Quantum Gibbs Samplers: the commuting case

TL;DR

This paper establishes a link between correlation decay and the efficiency of quantum Gibbs state preparation for commuting Hamiltonians, showing that certain systems can be prepared efficiently on quantum computers.

Contribution

It introduces a framework connecting correlation properties with the spectral gap of quantum Gibbs samplers, demonstrating efficient state preparation for specific systems.

Findings

Gibbs samplers are gapped in 1D and high-temperature regimes for commuting Hamiltonians.

The spectral gap is independent of system size under strong clustering conditions.

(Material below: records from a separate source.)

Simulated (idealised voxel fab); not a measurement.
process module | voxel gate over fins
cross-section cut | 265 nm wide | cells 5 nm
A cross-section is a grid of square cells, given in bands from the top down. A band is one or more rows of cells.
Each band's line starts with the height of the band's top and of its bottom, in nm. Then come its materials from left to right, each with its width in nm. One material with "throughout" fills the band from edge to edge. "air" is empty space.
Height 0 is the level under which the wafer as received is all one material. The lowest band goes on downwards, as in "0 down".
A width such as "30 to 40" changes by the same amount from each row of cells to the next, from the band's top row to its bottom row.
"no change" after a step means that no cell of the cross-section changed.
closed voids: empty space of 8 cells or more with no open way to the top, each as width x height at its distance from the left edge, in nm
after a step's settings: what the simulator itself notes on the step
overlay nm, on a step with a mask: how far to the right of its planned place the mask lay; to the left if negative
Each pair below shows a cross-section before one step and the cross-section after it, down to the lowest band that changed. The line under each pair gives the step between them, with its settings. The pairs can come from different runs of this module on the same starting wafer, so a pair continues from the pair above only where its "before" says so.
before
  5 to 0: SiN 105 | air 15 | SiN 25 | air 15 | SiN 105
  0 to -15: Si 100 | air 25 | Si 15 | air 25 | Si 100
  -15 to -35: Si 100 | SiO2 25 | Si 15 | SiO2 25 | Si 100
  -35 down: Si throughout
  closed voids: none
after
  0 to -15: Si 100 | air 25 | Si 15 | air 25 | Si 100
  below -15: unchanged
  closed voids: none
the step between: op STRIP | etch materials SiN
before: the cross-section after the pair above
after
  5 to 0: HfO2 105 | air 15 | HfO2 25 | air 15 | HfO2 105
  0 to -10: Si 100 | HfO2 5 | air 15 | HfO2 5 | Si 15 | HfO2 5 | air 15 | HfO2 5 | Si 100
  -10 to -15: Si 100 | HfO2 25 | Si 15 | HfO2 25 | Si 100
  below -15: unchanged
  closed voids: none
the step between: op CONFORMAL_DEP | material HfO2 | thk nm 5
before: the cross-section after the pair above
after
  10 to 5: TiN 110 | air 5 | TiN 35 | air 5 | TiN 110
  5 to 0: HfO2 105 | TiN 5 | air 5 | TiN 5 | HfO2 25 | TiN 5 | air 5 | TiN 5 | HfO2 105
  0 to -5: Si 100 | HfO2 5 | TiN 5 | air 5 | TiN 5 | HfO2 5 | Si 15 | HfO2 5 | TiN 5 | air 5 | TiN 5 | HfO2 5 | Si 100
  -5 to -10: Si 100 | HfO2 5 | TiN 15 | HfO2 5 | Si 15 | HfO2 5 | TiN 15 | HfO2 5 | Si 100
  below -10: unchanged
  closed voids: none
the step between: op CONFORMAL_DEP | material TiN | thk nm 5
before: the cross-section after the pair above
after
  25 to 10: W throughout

The framework applies to both quantum and classical systems, unifying their analysis.

Abstract

We analyze the problem of preparing quantum Gibbs states of lattice spin Hamiltonians with local and commuting terms on a quantum computer and in nature. Our central result is an equivalence between the behavior of correlations in the Gibbs state and the mixing time of the semigroup which drives the system to thermal equilibrium (the Gibbs sampler). We introduce a framework for analyzing the correlation and mixing characteristics of quantum Gibbs states and quantum Gibbs samplers, which is rooted in the theory of non-commutative Lp spaces. We consider two distinct classes of Gibbs samplers, one of which being the well-studied Davies generators modelling the dynamics on the system due to weak-coupling with a large Markovian environment. We show that their gap is independent of system size if, and only if, a certain strong form of clustering of correlations holds in the Gibbs state. As concrete applications of our formalism, we show that for every one-dimensional lattice system, or for systems in lattices of any dimension at high enough temperatures, the Gibbs samplers of commuting Hamiltonians are always gapped, giving an efficient way of preparing these states on a quantum computer.